VERSAILLES, Ky. (LEX 18) – Hemp History Week has come to an end, but the product is anything but history in Kentucky.
The 2018 Farm Bill passage took hemp off the list of controlled substances. Ever since then, the possibilities for the crop have become limitless.
Kirstin Bohnert, a founder of the Kentucky Hemp Heritage Alliance, says that in the past, hemp was being used in the cotton industry for bagging and roping.
But when the U.S. was able to source tax-free fibers from Indonesia, the hemp industry quickly suffered.
Later, due to it’s confusion with marijuana, the plant was eventually placed on the controlled substances list.
It’s rebuilding now that hemp is no longer classified as a controlled substance.
“There’s plenty of farmers in Kentucky that are willing to take that leap and try something new. Luckily through the hemp pilot program, it’s been able to prove that hemp is a viable crop, and Kentucky farmers can grow it and make an industry out of it,” said Bohnert.
But there’s still more work to be done in pushing this plant forward, which all starts with education.
Sunday marked the end of Hemp History Week, where folks had a chance to visit parts of the Hemp Trail, which has roots in 14 Kentucky counties.

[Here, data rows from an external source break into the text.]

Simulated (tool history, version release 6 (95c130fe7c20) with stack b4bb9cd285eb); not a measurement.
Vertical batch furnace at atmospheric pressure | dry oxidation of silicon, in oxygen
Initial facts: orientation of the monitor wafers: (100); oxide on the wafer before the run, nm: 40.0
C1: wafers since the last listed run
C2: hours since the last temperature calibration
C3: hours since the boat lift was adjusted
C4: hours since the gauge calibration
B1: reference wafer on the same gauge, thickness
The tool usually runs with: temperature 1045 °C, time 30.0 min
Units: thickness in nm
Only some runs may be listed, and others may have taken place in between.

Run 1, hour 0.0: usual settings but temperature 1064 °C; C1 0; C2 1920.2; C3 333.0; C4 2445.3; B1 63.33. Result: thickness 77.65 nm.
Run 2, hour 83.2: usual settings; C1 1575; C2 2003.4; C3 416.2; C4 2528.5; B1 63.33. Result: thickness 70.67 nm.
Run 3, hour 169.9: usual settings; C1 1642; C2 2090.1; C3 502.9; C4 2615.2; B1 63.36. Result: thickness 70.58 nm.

In Woodford County, a pilot plot of hemp was planted about two weeks ago at the Jack Jouett House, which is open for everyone to visit and learn more about.
“Through education and letting people know what a useful plant it is, events like this on the Heritage Hemp Trail have really reached a lot of people to help break down that stigma,” said Susan Hughes, executive director of the Jack Jouett House.